We have met the Eighty-Third Ohio previously on the blog. It was a regiment with men primarily from Hamilton and Butler Counties in southwestern Ohio.


Lawrence Waldo was born in Cincinnati on May 22, 1834, son of eye doctor Frederick Augustus Waldo. In 1850 the family was living in the Fulton area of Cincinnati. Benefiting from a good education, by 1860 Lawrence was a practicing attorney in the Queen City, with an office on 11 East Third Street. On April 17, 1861 Lawrence enlisted as a private in Company D, Second Ohio Volunteer Infantry and would see action near Bull Run on July 21st. Upon the end of the Second's enlistment, Lawrence did not immediately re-enlist, but when President Lincoln issued his summer 1862 call for additional volunteers, Waldo was commissioned a first lieutenant on the staff of the Eighty-Third Ohio Infantry, serving as adjutant.


Waldo would see additional fighting at Chickasaw Bayou and Arkansas Post. On March 8, 1863, he would send a letter to someone only referred as "dear child," perhaps a possible love interest. The following transcribed letter is from the horsesoldier.com website.

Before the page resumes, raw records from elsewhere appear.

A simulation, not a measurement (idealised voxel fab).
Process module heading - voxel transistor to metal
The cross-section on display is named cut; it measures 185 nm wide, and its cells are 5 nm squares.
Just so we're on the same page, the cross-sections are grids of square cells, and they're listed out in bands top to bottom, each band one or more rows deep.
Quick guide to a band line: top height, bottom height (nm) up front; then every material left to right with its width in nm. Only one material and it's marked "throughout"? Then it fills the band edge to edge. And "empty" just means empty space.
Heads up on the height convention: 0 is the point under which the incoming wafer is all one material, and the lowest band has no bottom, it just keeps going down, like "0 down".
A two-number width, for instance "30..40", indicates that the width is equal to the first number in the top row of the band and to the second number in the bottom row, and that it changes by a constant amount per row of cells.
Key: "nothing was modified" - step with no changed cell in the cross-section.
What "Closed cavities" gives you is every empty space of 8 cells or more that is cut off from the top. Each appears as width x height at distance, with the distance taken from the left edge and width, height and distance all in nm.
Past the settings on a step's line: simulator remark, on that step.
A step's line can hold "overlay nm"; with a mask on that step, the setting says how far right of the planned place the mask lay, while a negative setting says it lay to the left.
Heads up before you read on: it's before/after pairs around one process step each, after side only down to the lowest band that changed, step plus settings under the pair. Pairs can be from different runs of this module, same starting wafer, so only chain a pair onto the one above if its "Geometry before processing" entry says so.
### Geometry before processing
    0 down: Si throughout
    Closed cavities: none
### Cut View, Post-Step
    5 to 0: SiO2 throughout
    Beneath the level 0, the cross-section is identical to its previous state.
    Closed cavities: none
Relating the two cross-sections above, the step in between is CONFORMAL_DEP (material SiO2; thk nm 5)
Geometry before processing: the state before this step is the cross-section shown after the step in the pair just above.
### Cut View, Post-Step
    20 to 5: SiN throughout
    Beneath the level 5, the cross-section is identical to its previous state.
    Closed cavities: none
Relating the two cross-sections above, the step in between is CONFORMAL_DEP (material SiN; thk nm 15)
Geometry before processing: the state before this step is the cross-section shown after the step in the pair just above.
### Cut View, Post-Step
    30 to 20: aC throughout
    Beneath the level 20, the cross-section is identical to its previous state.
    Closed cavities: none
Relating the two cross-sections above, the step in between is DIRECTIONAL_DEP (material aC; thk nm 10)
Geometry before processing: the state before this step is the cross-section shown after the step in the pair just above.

Opposite Vicksburg, March 8, 1863

Sunday night

Allow me to assure you, my "dear child," that you have not the remotest idea what splendid thunderstorms this rebellious country is capable of getting up, even at this time of the year. The one which is just "knocking things 'round" at the present moment is a fair sample of what we have had every day or two this blessed winter. About once in two minutes I am terrified be the expectation of having my eyes put out by flashes which seem to be intensified "Drummond lights,” and the top of my unfortunate head (always weak, you know, by reason of the soft spot on it) is lifted about three inches and a quarter from its natural bearings by such thunder claps as would shame out feeble northern electricity out of countenance.[1] On such a night I am satisfied that the pickets will go to sleep in the underbrush, with their india-rubber blankets over their heads; consequently they won’t imagine they see any rebels, consequently they won’t shoot at the imaginary “rebs” as usual, and consequently upon that, there won’t be any alarm, and I shall have a quiet night’s rest after finishing this note, lulled to slumber be the pattering of the rain on my tent, with a heavy basso accompaniment of thunder.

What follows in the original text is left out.